But the warden rejected it "because on pages 259-261, it describes the process of squeezing toads to obtain illicit substances which could be detrimental to the security, good order and discipline of the institution."
This was pure theater of cruelty. Federal correctional facilities do not have a toad problem, and outside accomplices have not been catapulting loads of toads over barbed wire fences to provide the fuel for a prison riot.
McCormick commented, "Can you believe this shit! I wonder how much we pay the guy/girl who actually sits and reads every book that comes in for offending passages. How about you tear out pages 259-261 and re-send this book back with a copy of the rejection and a notation that the offending pages have been removed."
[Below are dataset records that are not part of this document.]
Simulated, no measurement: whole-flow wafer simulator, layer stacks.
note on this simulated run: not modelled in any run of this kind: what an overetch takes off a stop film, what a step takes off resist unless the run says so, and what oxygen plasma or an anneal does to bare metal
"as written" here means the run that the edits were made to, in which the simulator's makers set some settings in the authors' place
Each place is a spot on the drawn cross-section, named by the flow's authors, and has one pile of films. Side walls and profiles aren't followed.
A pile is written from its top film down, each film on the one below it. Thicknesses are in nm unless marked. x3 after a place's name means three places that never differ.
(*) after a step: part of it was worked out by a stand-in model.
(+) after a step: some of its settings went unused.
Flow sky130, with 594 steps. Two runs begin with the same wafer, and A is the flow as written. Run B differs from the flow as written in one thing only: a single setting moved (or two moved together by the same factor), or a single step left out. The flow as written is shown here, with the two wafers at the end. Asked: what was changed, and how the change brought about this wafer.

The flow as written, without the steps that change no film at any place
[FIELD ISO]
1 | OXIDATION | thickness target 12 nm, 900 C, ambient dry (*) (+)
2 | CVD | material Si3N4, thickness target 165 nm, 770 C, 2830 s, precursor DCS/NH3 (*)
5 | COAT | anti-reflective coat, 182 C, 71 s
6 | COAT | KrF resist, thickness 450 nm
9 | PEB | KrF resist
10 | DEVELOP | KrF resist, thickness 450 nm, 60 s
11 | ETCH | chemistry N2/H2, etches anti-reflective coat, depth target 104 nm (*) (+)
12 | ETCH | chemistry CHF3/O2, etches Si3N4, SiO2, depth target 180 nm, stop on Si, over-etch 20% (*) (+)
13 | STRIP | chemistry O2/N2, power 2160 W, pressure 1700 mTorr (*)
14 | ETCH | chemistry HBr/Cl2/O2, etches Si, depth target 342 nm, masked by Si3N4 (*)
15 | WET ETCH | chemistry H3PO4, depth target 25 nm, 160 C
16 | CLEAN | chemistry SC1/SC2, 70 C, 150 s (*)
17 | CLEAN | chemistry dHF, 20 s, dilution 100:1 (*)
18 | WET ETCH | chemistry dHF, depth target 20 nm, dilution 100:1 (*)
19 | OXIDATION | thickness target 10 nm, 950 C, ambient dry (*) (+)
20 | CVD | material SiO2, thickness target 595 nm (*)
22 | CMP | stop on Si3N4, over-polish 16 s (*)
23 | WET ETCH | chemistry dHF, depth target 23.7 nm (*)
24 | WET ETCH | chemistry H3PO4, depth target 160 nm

Which is exactly what I did. This time, though, my cover letter to the warden was ignored, and the book was returned, stamped "Unauthorized." I had called their bluff. Obviously, McCormick was being punished simply because he happened to be a prisoner.
I then corresponded with several friends in prisons around the country to find out what they had not been allowed to read. I wanted to see other examples of arbitrary and frivolous censorship by prison personnel. Here are some results of my informal survey:
* "The Texas Department of Corrections blocked Bo Lozoff's Breaking Out of Jail, a book about teaching meditation to prison inmates."
* "Disallowed: Trainspotting because of its `glorification of drug use.' Tom Robbins' Still Life With Woodpecker because it has a chapter that `contains information about bombmaking.'"
* "An inmate couldn't get nude pictures of his wife sent to him but could get a subscription to Playboy. The rationale: A wife deserved more respect."
* "They kept out The Anarchist's Cookbook. No kiddie porn, no tales or photos suggesting sex with a guard, no photos showing frontal or rear nudity--not even a wife or friend."
* "The Utah prison system banned Rolling Stone as being an anarchist publication."
* "A Revolution in Kindness is banned from the Louisiana State Penitentiary at Angola as `a threat to internal security.' It was intended for Herman Wallace, who contributed an essay about how he organized a chess tournament on his cell block as a way of easing tensions and minimizing violence between inmates. Wallace is one of the Angola Three--Black Panthers who have been in solitary confinement for 31 years trying to improve conditions in the `bloodiest prison in America' in the early 1970s."
* "All hardback books forbidden, because the covers could be fashioned into weapons. Educational textbooks--a new rule precludes prisoners on death row [including this particular prisoner] or in lockdown from taking correspondence courses--and I've had a couple of books returned to sender on the claim they appeared to be for a course. MAPS [Multidisciplinary Association for Psychedelic Studies]--their publication was sent back several times because maps are not allowed in here. High Times was repeatedly denied becasuse it posed a danger to the safe, secure and orderly operation of the institution. `Smut mags' like Hustler are reviewed monthly."
* "There's a whole new genre of men's magazines:--Maxim, Stuff, For Him--which show it all except for nipples and beaver. Now the feds want to ban Maxim due to `security' reasons. The `rejected mail' slip they send you when some verboten material arrives has a box to check (to specify offending matter) which says `pubic hair.' "
* "Peace activist William Combs spent eight days in solitary confinement for receiving and sharing with other imates what federal authorities consider disruptive, if not subversive, political literature. The offending `propaganda' included commentary by such extremists as Bill Moyers and Ellen Goodman, and included an article published in Reader's Digest. The common thread was that they all questioned the wisdom of government policy."
The name of the game is control in the guise of security--a microcosm of the nation outside prison walls (see
PrisonsFoundation.org)--the practice of power without compassion.
After Magic Mushrooms and Other Highs was rejected for the second time, I appealed to the Regional Director of the Bureau of Prisons (as instructed by the warden) for an independent review. I also wrote to the ACLU. I heard back from neither.
Todd McCormick was released from prison in December 2003. Among so many other things to catch up on, he would finally be able to read what he had written. However, he was discharged to a halfway house, where all his books and magazines were confiscated as "paraphernalia."